Wednesday, April 17, 2013

Cleaning SALTICAM's Front Lens

On Monday 15 April, we attempted to clean SALTICAM's front lens.  In order to access the lens edge, we had to remove the retaining ring that secures the front lens barrel in place.  Although the instrument remained level throughout the process, we used screws with spacers & washers to ensure that the lenses could not move - thanks Craig!

Washers used to clamp the front barrel in position after the retaining ring was removed.

A section of 1.5 mm thick o-ring cord was used to seal the gap exposed by the removal of the retaining ring as we did not want any moisture from the cleaning process to get into the lens barrel.

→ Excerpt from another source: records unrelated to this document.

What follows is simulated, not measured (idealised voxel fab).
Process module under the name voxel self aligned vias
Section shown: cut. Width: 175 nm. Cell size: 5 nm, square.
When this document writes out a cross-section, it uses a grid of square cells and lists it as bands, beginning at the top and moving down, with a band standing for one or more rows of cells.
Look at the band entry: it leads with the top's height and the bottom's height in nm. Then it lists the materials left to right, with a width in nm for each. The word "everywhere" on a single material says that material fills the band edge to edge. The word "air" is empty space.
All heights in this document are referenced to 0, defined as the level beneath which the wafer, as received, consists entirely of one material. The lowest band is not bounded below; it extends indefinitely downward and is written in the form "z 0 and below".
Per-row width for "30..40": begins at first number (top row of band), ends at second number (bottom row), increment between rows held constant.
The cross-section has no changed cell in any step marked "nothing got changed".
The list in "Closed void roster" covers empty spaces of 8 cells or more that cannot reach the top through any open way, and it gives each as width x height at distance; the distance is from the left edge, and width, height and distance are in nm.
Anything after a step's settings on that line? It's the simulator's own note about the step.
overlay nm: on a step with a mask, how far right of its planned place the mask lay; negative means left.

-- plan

Removing the outer retaining ring left a narrow space that could have accumulated cleaning fluids so a piece of o-ring cord was used to seal the gap.

We inspected the lens & took photos of the worst of the spots left by the large drops of water that dried on the surface.  The colour & texture of the spots is believed to be due to residue from the damaged coating: material that was stripped from elsewhere on the surface & then re-deposited on the lens after the mositure evaporated.  Please click on the photos to view enlarged versions.

Two of the worst spots on the front lens surface - sites of large-scale deposition of the eroded coating material.

A group of 4 large spots (the biggest being ~3 mm long & distinctly green, high-lighted in red in the image below) was noted above & to the left of the centre of the lens.  Further to the upper left one can see the section of the lens with the most severe coating damage (high-lighted in blue).

A group of spots below the worst of the coating damage on the front lens.  Note the greenish colour of the largest drop.

We planned to follow Chris Clemens' recommendation of using a mixture of isopropyl alcohol & acetone to clean the lens, before applying the highest grade of de-ionised water (with a resistivity of at least 18 megaohm.cm) to try to remove residues from the damaged coating.  Before tackling the lens, we mixed a 50/50 isopropanol/acetone solution & tested it on one half of a clean test mirror, to check if it left any streaks or marks - it did not.  We also tested a 50/50 mixture of ethanol & ether on the other half of the mirror, but found that it did not work quite as well.  Thus we proceeded with the isopropanol/acetone solution.  

At first, we only used a small amount of extremely pure cotton wool, wound around the end of a long cotton swab & saturated with the isopropanol/acetone solution, to try to remove one of the water marks near the bottom edge of the lens.  Each swab was rotated while being lightly dragged over the surface (before being discarded & replaced with another).  Although this did successfully remove dust from the lens, the spot remained unaffected.

The region at the edge of the lens that we initially cleaned can be seen just to the right of the lower set of bright reflections. The faint spot in this region was immune to the isopropanol/acetone solution.

Disappointing as this was, we agreed to try the de-ionised water on the same area to see what effect it might have.  The same treatment led to some reduction in the spot & so we applied more pressure & found that the spot was further reduced & eventually removed completely.  We repeated this process on 2 more spots in the same region (radially inward, between the 2 bright reflections in the image above) & convinced ourselves that the technique was indeed working & that it should be applied to the entire lens.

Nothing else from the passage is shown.